ILLINOIS APPELLATE COURT FIRST DISTRICT (5TH DIVISION)
MAY 23, 1975.
THE PEOPLE OF THE STATE OF ILLINOIS, PLAINTIFF-APPELLEE,
L.V. WASHINGTON, DEFENDANT-APPELLANT.
APPEAL from the Circuit Court of Cook County; the Hon. ROBERT
J. COLLINS, Judge, presiding.
MR. JUSTICE DRUCKER DELIVERED THE OPINION OF THE COURT:
Defendant was charged by indictment with (a) the robbery *fn1 of Ruth Lloyd (Count I), (b) the robbery of Tillman Lloyd (Count II) and (c) burglary *fn2 (entry into the home of Ruth and Tillman Lloyd at 5618 South Aberdeen in Chicago "with the intent to commit therein theft") (Count III). Following a jury trial he was found guilty as charged. At the hearing in aggravation and mitigation the trial judge, stating that he thought that the two robbery counts "merged," imposed a single sentence of 6 years 8 months to 20 years on the robbery convictions to run concurrently with an identical 6 years 8 months to 20 years on the burglary conviction.

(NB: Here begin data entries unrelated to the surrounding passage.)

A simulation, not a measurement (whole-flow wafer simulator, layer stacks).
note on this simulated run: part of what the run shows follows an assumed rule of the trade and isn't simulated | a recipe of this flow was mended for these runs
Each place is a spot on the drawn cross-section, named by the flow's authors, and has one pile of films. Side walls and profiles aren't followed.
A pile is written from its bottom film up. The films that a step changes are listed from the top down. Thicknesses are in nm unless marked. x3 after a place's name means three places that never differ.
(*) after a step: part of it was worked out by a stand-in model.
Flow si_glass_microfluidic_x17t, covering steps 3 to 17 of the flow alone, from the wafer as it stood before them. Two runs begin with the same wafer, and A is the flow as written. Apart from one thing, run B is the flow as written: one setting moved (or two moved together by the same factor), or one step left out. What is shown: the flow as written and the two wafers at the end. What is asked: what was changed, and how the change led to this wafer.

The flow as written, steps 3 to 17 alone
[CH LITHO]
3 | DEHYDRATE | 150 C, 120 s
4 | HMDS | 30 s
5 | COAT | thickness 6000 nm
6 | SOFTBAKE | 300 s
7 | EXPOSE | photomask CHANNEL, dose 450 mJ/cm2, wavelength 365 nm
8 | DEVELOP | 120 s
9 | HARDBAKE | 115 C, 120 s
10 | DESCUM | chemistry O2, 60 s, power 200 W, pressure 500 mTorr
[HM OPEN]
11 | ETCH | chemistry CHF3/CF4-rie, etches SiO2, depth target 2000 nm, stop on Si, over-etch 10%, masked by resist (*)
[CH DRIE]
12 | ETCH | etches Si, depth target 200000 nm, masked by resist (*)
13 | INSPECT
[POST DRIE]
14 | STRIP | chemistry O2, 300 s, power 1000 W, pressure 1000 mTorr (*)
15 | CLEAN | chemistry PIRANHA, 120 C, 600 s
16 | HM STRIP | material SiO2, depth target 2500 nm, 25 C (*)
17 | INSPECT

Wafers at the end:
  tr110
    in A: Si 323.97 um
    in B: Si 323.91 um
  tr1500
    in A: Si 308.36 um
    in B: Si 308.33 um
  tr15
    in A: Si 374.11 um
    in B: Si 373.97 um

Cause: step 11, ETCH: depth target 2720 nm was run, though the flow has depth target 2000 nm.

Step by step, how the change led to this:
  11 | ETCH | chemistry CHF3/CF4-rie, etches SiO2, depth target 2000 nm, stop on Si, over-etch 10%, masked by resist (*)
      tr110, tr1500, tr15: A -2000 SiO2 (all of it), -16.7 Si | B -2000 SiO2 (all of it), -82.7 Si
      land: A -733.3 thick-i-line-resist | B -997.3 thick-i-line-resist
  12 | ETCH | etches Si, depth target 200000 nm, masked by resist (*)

On appeal defendant contends: (1) Since there was only one robbery committed, the judgment entered on the second robbery count must be vacated; and (2) his conviction and sentence for burglary must be reversed since it arose out of the same course of conduct as the robbery conviction. Defendant does not contest the sufficiency of the evidence to prove him guilty of the robbery of Ruth Lloyd (Count I of the indictment).
The following evidence relevant to the issues raised on appeal was adduced at trial.
Ruth Lloyd testified for the State that at approximately 5 A.M. on February 6, 1972, she was awakened by the crying of her 22-month-old son whose crib was located in the bedroom of her and her husband. She took the boy down the hall toward the bathroom where she noticed that the light was on and the door closed. She also smelled cigarette smoke although no one in her family smoked. She asked who was in the bathroom but received no reply. As she spoke, however, the light "clicked" off. She returned to her bedroom and awakened her husband, telling him that someone was in the house. Within a few minutes a man appeared at the bedroom door wearing "a Russian type hat" and a handkerchief over part of his fact. The man said "this is a stickup," threatened her and her husband and told them to get back into bed. They refused to do as he ordered. As the man came further into the room, she managed to flee through the door and then run next door to alert her neighbor.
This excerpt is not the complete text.